Andres Oppenheimer

Love can be fleeting.

Only a few months ago, Latin American leaders hailed the Obama administration as a new beginning in hemispheric relations. But now, the honeymoon is over.

Brazil, the biggest country in the region, perhaps emboldened by its steady economic growth, oil discoveries and a recent cover story in The Economist magazine headlined "Brazil takes off," is stepping up its criticism of U.S. foreign policy. And several of its neighbors are going along.

The U.S.-Brazilian spat over the Nov. 29 elections in Honduras is the latest in a series of recent confrontations after an eight-month love affair. President Barack Obama was widely applauded at the April Summit of the Americas in Trinidad and Tobago and got much applause in June when Washington joined the rest of the region in voting to lift Cuba's 5-decade-old suspension from the 34-nation Organization of American States.

SUPPORT FOR IRAN

But in recent weeks, the elections in Honduras and Brazil's open support for Iran, as well as Colombia's decision to allow U.S. anti-narcotics troops to use its military bases, have soured the atmosphere.

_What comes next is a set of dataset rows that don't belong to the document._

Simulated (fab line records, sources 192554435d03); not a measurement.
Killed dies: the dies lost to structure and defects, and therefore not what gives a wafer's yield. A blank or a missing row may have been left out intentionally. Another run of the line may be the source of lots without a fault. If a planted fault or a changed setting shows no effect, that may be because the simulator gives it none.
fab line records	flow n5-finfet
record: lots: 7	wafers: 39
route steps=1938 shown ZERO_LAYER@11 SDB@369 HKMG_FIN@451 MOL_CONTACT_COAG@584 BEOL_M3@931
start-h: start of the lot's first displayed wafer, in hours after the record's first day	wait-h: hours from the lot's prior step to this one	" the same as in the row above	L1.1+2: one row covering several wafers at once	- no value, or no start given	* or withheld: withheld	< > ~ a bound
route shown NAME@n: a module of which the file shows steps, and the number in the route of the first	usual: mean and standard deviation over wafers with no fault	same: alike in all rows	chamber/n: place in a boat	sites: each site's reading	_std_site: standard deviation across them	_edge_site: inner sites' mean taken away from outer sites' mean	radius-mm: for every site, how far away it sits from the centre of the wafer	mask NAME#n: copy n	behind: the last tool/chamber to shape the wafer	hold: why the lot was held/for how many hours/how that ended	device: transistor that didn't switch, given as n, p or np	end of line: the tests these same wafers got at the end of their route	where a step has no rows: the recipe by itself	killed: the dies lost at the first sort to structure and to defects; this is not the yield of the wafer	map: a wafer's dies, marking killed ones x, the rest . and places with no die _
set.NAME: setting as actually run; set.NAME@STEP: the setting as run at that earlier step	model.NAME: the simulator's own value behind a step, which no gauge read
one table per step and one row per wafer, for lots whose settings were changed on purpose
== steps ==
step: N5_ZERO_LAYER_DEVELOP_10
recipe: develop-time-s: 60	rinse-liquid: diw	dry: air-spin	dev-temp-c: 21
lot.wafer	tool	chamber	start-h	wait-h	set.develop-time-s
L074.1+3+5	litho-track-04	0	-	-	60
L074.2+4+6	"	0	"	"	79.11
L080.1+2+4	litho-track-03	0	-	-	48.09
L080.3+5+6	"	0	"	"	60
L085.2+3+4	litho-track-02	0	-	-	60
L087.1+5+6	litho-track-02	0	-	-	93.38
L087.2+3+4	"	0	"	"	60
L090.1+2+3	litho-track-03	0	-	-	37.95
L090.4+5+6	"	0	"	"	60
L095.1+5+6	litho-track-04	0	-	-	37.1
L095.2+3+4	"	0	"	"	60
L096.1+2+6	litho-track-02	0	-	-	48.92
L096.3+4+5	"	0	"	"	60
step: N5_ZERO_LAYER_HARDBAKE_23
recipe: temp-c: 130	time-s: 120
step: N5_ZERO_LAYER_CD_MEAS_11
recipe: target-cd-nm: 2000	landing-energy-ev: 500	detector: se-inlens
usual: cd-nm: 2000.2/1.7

-- On Honduras, Brazil -- supported by Venezuela, Argentina, Bolivia, Ecuador and Nicaragua, among others -- has refused to recognize the recent election. On the other hand, the United States -- supported by Colombia, Peru, Costa Rica and Panama -- says it will recognize the Honduran vote.

Both sides have a point. Brazil and its friends argue that recognizing an election convened by a de facto government would set a bad precedent and encourage coups in other countries. U.S. officials counter that the Honduran election was planned long before the coup, and that most of the current Latin American democracies were born out of elections convened by de facto regimes.

In addition, critics of the Brazilian position point out that it doesn't make sense to impose sanctions on Honduras, which held multiparty elections, while demanding to lift sanctions on Cuba, which hasn't held a multiparty election in five decades.

-- On Iran, Brazilian President Luiz Inácio Lula da Silva recently gave a red-carpet welcome to Mahmoud Ahmadinejad, giving Iran's racist president a much-needed international image boost after the United States and much of the world blasted Iran's nuclear program and Ahmadinejad's dubious election victory earlier this year.

In a telephone interview, Arturo Valenzuela, the head of the U.S. State Department's office of Western Hemisphere affairs, downplayed the rift in U.S.-South American relations. He said Brazil and Washington see eye to eye on most issues, although he highlighted U.S. concerns about Lula's support for Iran.

"I don't see a worsening of relations," Valenzuela told me. "We are disappointed about Brazil's vote [on Iran's nuclear program] at the United Nations IAEA, because it was a vote in which China, India and Russia agreed, and Brazil abstained."

He added, "We also appreciate the fact that many countries, including Argentina and Uruguay, voted in support of a Canadian-sponsored human rights resolution that criticizes Iran on human rights, in which Brazil also abstained."

THIRD WORLD VOTES

Why is Brazil taking a more confrontational stand? Some Brazil analysts say that widespread optimism about Brazil has gone to Lula's head, while others attribute it to Brazil's quest for Third World votes in its campaign for a permanent U.N. Security Council seat.

Most likely, however, it has to do with Brazil's domestic politics. Brazil will hold presidential elections in October, and Lula's candidate, government chief of staff Dilma Roussef, is trailing Sao Paulo state Gov. Jose Serra in the polls.

Both Roussef and Serra are left-of-center candidates. Lula may be trying to make sure that his candidate is not outflanked on the left, and could be preparing the ground to cast Serra -- who has criticized Lula's embrace of Ahmadinejad -- as a candidate with weak "progressive" credentials.

My opinion: Obama will prevail over Lula on the Honduran crisis. Already, the 27-nation European Union is inching toward the U.S. position. And after the Jan. 27 inauguration of President-elect Porfirio Lobo, the Honduras crisis will fade out of the headlines and more Latin American countries will quietly recognize the new government.

Still, U.S.-Latin American relations may not go back to what they were a few months ago. Obama has won many friends by departing from former President George W. Bush's arrogant foreign policies. But not being Bush is no substitute for a proactive policy in Latin America.

Unless Obama pays more attention to the region, there will be more cracks ahead in U.S.-Latin American ties.